In hindsight, this feat was especially notable given that the Sonics’ roster lacked a single superstar player. The team was instead led by a balanced scoring attack consisting of Hall of Fame guard Dennis Johnson (before he became a Celtics legend), All-Star center Jack Sikma, leading scorer Gus Williams, guard Fred Brown, power forward Lonnie Shelton, reserve center Tom LaGarde and forward John Johnson – all of whom averaged greater than 10 points during the 78-79 regular season.

Entering the playoffs as the Western Conference’s No. 1 seed, the Sonics handled the Los Angeles Lakers, 4-1. In the Western Conference Finals, conversely, the Phoenix Suns pushed Seattle to seven games. A career performance from Jack Sikma (33 points, 11 rebounds) finished the Suns off in the deciding contest.

The victory set the stage for a rematch of the 1978 NBA Finals, in which the Washington Bullets defeated the Sonics in a tightly contested 7-game series. Game 1 went much same as the year previous as the defending champions won 99-97 after Larry Wright hit two free throws with no time remaining. The loss did not deter the Supes, however. They carried Games 2 and 3 rather handily, winning by 10 and holding Washington under 100 points in each. Game 4 was once again a close one, but another double-double from Sikma helped Seattle edge the Eastern champs, 114-112 in overtime. In Game 5, the Sonics were able to close out the Bullets, 97-93, and secure the NBA World Championship after clawing back from an eight-point deficit at half. DJ was named Finals MVP, averaging 22.6 points, six rebounds, six assists and 2.2 blocks in the series.

As mentioned above, the Sonics have yet to repeat as NBA champs, so should fans wish to commemorate the accomplishment, they’ll have to settle for this vintage yellow snapback.

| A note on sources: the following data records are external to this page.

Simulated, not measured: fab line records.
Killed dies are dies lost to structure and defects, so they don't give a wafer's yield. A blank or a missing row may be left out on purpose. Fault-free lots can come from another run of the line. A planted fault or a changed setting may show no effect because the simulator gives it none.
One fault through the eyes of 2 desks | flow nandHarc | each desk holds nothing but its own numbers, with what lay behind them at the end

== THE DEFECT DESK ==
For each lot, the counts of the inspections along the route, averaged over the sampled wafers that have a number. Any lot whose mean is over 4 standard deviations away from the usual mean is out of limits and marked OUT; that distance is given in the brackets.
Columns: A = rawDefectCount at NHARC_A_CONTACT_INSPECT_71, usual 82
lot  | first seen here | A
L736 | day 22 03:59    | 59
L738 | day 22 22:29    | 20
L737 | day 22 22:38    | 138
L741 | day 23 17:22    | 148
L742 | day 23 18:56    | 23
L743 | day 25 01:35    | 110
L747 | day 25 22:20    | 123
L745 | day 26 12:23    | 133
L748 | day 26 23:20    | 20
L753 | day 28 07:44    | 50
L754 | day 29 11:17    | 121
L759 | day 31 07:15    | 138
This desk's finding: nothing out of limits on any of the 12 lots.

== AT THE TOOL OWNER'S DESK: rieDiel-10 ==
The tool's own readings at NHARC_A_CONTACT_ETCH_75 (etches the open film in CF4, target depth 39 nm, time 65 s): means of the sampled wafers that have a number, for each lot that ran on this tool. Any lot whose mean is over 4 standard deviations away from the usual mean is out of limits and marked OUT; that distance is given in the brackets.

Dead Auction: AUTHENTIC SEATTLE SUPER SONICS G. PAYTON SEWN GAME JERSEY PRO CUT JORDAN KEMP 48
Ended: $152.50, plus shipping
The 1990s Sonics were an eclectic bunch. Players ran the gambit from Shawn Kemp to Detlef Schrempf to Nate McMillan to Tom Chambers to Sam Perkins. But few captured the heart of Seattle like Gary Payton. Indeed, The Glove was a fan favorite from the moment he was drafted second overall out of Oregon State in 1991. It’s not hard to see why: he was a hard-nosed, slick-talking son-of-a-gun (or for the Nike connoisseurs, a Son of Glove). Stories of the latter are well-known, and covered cogently last week by Dime‘s Andrew Greif. But the 6-4 point guard could back his talk up—on both ends. Payton was an outstanding defensive player, who was always assigned the opposition’s best scorer and almost always stopped him. He averaged 2.2 steals per game (peaking at 2.9 per in 1995-96, the season in which the Sonics were bested in the Finals by Chicago), while contributing 41 defensive win shares (his career DWS figures rank 45th in NBA history) as a Sonic, according to Basketball-Reference.

As a consequence, GP was a perpetual Defensive Player of the Year candidate, winning the award in ’95-96 and earning recognition on the NBA All-Defensive First Team for nine consecutive seasons (1993-2002). On the offensive end, he was similarly competent, averaging 18.3 points per game on 46.9 percent field goal shooting to go along with 7.4 assists per game in Seattle. Taken together, these statistics make Payton an almost sure-fire Hall of Famer. And if the Sonics do return to the Northwest, it’s only a matter of time before his uniform, for sale in the auction above, is lifted to the rafters… in the city where it belongs.

Live Auction: Vintage NBA Seattle Supersonics The Supes Are Back t shirt XL
Buy It Now: $19.99, plus shipping
Although this “Supes Are Back” t-shirt appears to have been designed sometime during the forgettable Howard Schultz era (I can hear the screams from King County), the same message, if recent reports are to be believed, might also be true next season. In case you missed it, let’s recap what we know about the sale so far.

Last Wednesday, Yahoo! Sports reported that the Maloof family, current owners of the Sacramento Kings, was set to sell the Kings to a Seattle-based ownership group headed by hedge funder manager Chris Hansen and Microsoft CEO Steve Ballmer. The franchise would then file for relocation to Seattle for the 2013-14 season.

According to Adrian Wojnarowski:

No agreement has been signed, but one source with knowledge of the talks described the deal as “first and goal at the 1.” Sources said it will take “some time” to get a formal agreement in place. The Maloofs’ history of changing course late in negotiations still has some uneasy about getting the sale completed. The Maloofs previously neared a deal with Sacramento leaders to help finance a new arena in the city before backing out.

The Maloofs are expected to keep an extremely small percentage of the team, but will have no real input or say in the franchise, sources said.

Since then, conflicting reports have emerged concerning the extent to which a deal has actually been completed. Notably, George Maloof denied to News10 in Sacramento that any agreement was close. Later, however, Seattle-based writer, Derek Belt, tweeted that Kings guard Isaiah Thomas told a source that the team had been informed that, “[The] deal is done.” The most recent information from Wojnarowski indicates that during a call with the NBA relocation committee sometime last week, a “non-binding set of deal points” were reviewed, including a sale price of $525 million for a majority stake (65 percent) of the franchise to the Hansen-Ballmer group. The Sonics would apparently occupy the KeyArena for two years before moving into a new building.

So that’s where we are now. Hopefully the Supes will, in fact, be back.

What’s the one piece of memorabilia every Seattle fan needs?